10th September 2008 Print
The Investment Management Association (IMA) has published its first bi-annual Great British Investor report, which looks at the behaviour, confidence, intentions and concerns of Britain's retail investors as at May 2008. The Survey also includes two new indices, developed by IMA, to provide barometers of investor confidence and intentions.

Overall, market conditions have led to investors being more cautious but there are signs of optimism, as shown by the new IMA indices:

The IMA GB Investor Confidence Index stands at 78 (on a scale of 0 - 200, 100 being neutral), showing that investors as a whole are negative towards the market, reflecting current market uncertainties.

Despite this, the IMA GB Investor Intentions Index stands at 98 (on a scale of 0 - 200, 100 being neutral), indicating that investors are broadly neutral overall; they are reluctant to make new investments but fairly confident about keeping existing investments as they "ride out the current financial storm".

Commenting, Richard Saunders, Chief Executive at IMA said: "Despite the credit crunch and resulting negative investor confidence in May investors were surprisingly upbeat, as borne out by the IMA GB Investor Intentions Index. Events since May will no doubt have further affected confidence; with this new bi-annual survey we will be able to track the impact of the economic climate on the confidence and intentions of everyday investors."

The report also finds that investors fall into one of five groups. While investors are fairly evenly split across the groups the money is not. The groups are: discerning investors, holding 35% of investments; organised investors with 26%; adventurous investors with 16%; cautious investors with 15%; and casual investors with 8%.

Other findings from the report (as at May 2008):

One third of investors believe the credit crunch has created opportunities for new investment

Almost 50% of investors are investing for a "rainy day" with one in five investing to cover "rising living costs".

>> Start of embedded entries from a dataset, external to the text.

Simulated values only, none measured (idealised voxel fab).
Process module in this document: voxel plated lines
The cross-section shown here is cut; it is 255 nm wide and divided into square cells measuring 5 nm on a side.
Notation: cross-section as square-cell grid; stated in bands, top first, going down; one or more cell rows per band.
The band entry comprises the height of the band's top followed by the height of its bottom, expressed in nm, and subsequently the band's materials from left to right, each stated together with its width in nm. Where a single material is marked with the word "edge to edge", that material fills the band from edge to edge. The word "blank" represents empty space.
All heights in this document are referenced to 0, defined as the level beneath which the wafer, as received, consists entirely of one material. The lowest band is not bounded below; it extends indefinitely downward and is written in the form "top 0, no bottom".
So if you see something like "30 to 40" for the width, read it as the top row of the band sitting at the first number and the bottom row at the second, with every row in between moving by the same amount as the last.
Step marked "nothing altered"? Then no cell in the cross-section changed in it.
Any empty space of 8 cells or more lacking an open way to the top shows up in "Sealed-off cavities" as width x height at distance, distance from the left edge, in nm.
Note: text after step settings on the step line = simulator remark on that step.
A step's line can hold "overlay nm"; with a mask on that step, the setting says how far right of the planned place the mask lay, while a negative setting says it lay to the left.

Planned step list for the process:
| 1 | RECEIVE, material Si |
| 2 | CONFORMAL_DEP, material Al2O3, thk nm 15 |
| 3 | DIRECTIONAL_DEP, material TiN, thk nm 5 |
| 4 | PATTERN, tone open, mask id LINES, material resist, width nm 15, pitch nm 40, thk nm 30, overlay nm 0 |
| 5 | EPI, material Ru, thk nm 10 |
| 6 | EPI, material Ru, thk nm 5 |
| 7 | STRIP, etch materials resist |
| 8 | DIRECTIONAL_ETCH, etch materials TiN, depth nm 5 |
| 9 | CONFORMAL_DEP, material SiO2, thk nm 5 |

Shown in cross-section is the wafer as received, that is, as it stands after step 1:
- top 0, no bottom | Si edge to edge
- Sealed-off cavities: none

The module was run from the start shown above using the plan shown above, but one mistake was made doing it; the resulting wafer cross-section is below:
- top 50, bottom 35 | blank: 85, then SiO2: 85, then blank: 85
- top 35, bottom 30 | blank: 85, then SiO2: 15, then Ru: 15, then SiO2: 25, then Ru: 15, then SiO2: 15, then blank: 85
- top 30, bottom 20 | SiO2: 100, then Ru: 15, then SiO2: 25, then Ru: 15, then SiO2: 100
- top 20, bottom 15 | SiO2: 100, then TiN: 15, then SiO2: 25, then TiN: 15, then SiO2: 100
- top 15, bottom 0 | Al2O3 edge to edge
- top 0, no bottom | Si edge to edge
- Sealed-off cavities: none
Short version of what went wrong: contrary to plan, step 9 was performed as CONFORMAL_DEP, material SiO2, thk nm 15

Younger investors are less pessimistic about the coming 6 months than their older counterparts: only 6% of 18-34 year olds think it will get worse compared to 23% of over 55s.

Investors in Wales are the most negative about the coming 6 months with 28% thinking that it will get worse compared to 13% of those from London.

Men have a greater risk appetite and are happy to take risk for the potential of greater returns, whereas women are more cautious.

Over 70% of investors have used a financial adviser at some point and 22% have had one for over 5 years.